Whole Foods shareholders voted Wednesday to bless a $13.7 billion union with Amazon.
That approval is one of the steps required to close the deal, which is a bold move into physical stores for Amazon and has the possibility of making big changes to the supermarket industry and online grocery ordering. The deal also needs the go-ahead from government regulators.
By buying the organic grocery chain, Amazon will get more than 460 stores and potentially very lucrative data about how shoppers behave offline.
Rivals are scrambling to catch up with the e-commerce giant. Walmart, for example, is expanding its grocery delivery service with ride-hailing service Uber and announced Wednesday that it will join forces with Google to let shoppers order goods by voice on Google devices.
The deal may also breathe new life into Whole Foods, which had been under intense shareholder pressure to improve results and retain customers who have more choices about where to get natural foods. As Whole Foods grew, more supermarkets offered similar organic and natural foods, but at cheaper prices.
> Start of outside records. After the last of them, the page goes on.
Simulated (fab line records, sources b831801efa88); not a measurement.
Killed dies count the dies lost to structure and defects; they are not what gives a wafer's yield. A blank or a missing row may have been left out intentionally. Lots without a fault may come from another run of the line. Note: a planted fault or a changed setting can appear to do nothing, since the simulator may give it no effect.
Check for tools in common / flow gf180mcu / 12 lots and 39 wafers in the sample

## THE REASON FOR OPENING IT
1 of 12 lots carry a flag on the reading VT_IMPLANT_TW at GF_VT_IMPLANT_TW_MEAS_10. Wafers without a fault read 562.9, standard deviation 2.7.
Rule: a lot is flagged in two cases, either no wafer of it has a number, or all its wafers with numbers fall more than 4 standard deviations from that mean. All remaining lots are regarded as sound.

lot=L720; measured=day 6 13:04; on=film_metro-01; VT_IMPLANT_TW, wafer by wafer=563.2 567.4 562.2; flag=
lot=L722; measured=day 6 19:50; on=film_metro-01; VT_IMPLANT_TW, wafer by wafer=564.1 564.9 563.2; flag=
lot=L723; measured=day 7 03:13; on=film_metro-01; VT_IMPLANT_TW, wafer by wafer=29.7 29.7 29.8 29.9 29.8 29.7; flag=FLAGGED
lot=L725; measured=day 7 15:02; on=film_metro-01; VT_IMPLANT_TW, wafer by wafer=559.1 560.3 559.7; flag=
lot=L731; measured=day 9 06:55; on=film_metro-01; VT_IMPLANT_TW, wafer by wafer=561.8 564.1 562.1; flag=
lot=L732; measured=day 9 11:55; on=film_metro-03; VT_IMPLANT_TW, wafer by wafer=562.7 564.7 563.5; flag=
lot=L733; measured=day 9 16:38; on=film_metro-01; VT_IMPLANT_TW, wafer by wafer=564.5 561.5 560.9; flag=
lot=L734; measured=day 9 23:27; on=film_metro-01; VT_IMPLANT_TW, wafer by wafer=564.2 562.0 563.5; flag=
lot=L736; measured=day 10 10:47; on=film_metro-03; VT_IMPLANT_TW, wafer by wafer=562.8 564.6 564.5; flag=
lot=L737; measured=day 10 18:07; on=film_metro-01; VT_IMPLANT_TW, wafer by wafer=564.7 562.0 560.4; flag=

Amazon and Whole Foods have not given many details about what might change for customers, though Whole Foods CEO John Mackey gave some general clues at a town hall with employees after the deal was announced. He said he thought Amazon would help with efforts on cost-cutting and a loyalty program. He noted Amazon is known for its innovation and said that company could turn Whole Foods from “the class dunce” to “valedictorian.”
As part of the deal, Amazon will pay Whole Foods shareholders $42 for each share they own. That was an 18 percent premium from its stock price the day before the tie-up was announced on June 16. Shares of Whole Foods Market Inc. were trading at $41.72 on Wednesday.
Earlier this month, Amazon.com Inc. sold $16 billion of bonds in order to pay for Whole Foods. Seattle-based Amazon has said it expects the deal to close before the end of the year.